Let X(i) denote the random variable that is = 1 (resp., 0) if the i-th database record matches (resp., does not match) the client’s query, for \(i=1,\ldots ,n\). We assume that all X(i) are independently and uniformly distributed on \(\{0,1\}\). Also, let hwX denote the random variable that is equal to the Hamming weight (i.e., the number of 1’s) in the vector \(X=(X(1),\ldots ,X(n))\).

Let pA be an efficient (possibly probabilistic) padding algorithm that takes as input \(m\in \{1,\ldots ,n\}\) and always returns a non-decreasing output \(m'=pA(m)\); that is, for any \(m\in \{1,\ldots ,n\}\), with probability 1, it holds that \(m'\ge m\). We say that pA is a c-restricted padding algorithm if for any \(m\in \{1,\ldots ,n\}\), with probability 1, it holds that \(m'=pA(m)\le c\cdot m\). Let phwX denote the random variable returning the output of algorithm pA on input a value drawn from random variable hwX.

To analyze the information leaked about m, we use the well-known notion of entropy of a random variable, denoting as H the entropy function which maps a random variable to a real number \(\ge 0\). In what follows, we study the conditional entropy \(H(X|phwX=m')\), modeling the uncertainty that an (even infinitely powerful) adversary has on matching bits \(X(1),\ldots ,X(n)\), after eavesdropping a communication consistent with \(m'\) matching records, for some \(m'\) returned by a c-restricted padding algorithm.

Entropy-based confidentiality analysis. First of all, we analyze the uncertainty on X from a value for the number of matching records hwX. Then, we define a c-restricted padding algorithm pA and show the implied uncertainty on X from the resulting value for \(phwX_{pA}\). Finally, we show that algorithm pA is optimal, in that it maximizes the uncertainty among all c-restricted padding algorithms.

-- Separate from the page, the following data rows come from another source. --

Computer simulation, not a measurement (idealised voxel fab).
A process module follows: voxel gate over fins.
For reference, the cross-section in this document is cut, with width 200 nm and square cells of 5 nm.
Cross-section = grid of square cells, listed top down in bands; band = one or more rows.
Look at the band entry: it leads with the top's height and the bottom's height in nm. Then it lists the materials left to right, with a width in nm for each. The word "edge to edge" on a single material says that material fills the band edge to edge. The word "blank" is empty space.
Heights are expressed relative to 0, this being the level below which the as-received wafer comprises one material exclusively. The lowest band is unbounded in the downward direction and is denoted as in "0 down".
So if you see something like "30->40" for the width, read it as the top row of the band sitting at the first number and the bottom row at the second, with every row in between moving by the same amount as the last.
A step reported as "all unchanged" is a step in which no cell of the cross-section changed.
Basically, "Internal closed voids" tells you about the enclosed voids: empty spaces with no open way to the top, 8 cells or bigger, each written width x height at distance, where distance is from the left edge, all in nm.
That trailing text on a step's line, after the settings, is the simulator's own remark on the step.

Uncertainty on X from a value for hwX . Let m be an integer in \(\{1,\ldots ,n\}\). We observe that \(\text{ Prob }[\,X=x|hwX=m\,]\) is 0 when the Hamming weight of n-bit vector x, denoted as hw(x), is \(\ne m\). Otherwise, when \(hw(x)=m\), we have that

$$\begin{aligned} \text{ Prob }[\,X=x|hwX=m\,]= & {} \frac{\text{ Prob }[\,X=x\,]\cdot \text{ Prob }[\,hwX=m|X=x\,]}{\sum _x\text{ Prob }[\,X=x\,]\cdot \text{ Prob }[\,hwX=m|X=x\,]} \\= & {} \frac{2^{-n}\cdot 1}{\sum _{x:hw(x)=m}2^{-n}\cdot 1} = \frac{2^{-n}}{{n \atopwithdelims ()m}\cdot 2^{-n}} = \frac{1}{{n \atopwithdelims ()m}}, \\ \end{aligned}$$

where the first equality follows from Bayes’ rule, and the second on the assumption of X’s distribution. Denoting \(p_{x,m}=\text{ Prob }[\,X=x|hwX=m\,]\), we obtain that

$$H(X|hwX=m)=-\sum _xp_{x,m}\log (p_{x,m})= -\sum _{x:hw(x)=m}p_{x,m}\log (p_{x,m})=\log {n \atopwithdelims ()m}.$$

Defining an algorithm pA . Let m be an integer in \(\{1,\ldots ,n\}\). We define the c-restricted padding algorithm pA as the algorithm that maps m to the next larger integer \(m'\) that is an integer multiple of c. Formally, \(m'=(q+1)c\), where (q, r) is the only pair of non-negative integers such that \(m=qc+r\). Note that pA is a deterministic algorithm.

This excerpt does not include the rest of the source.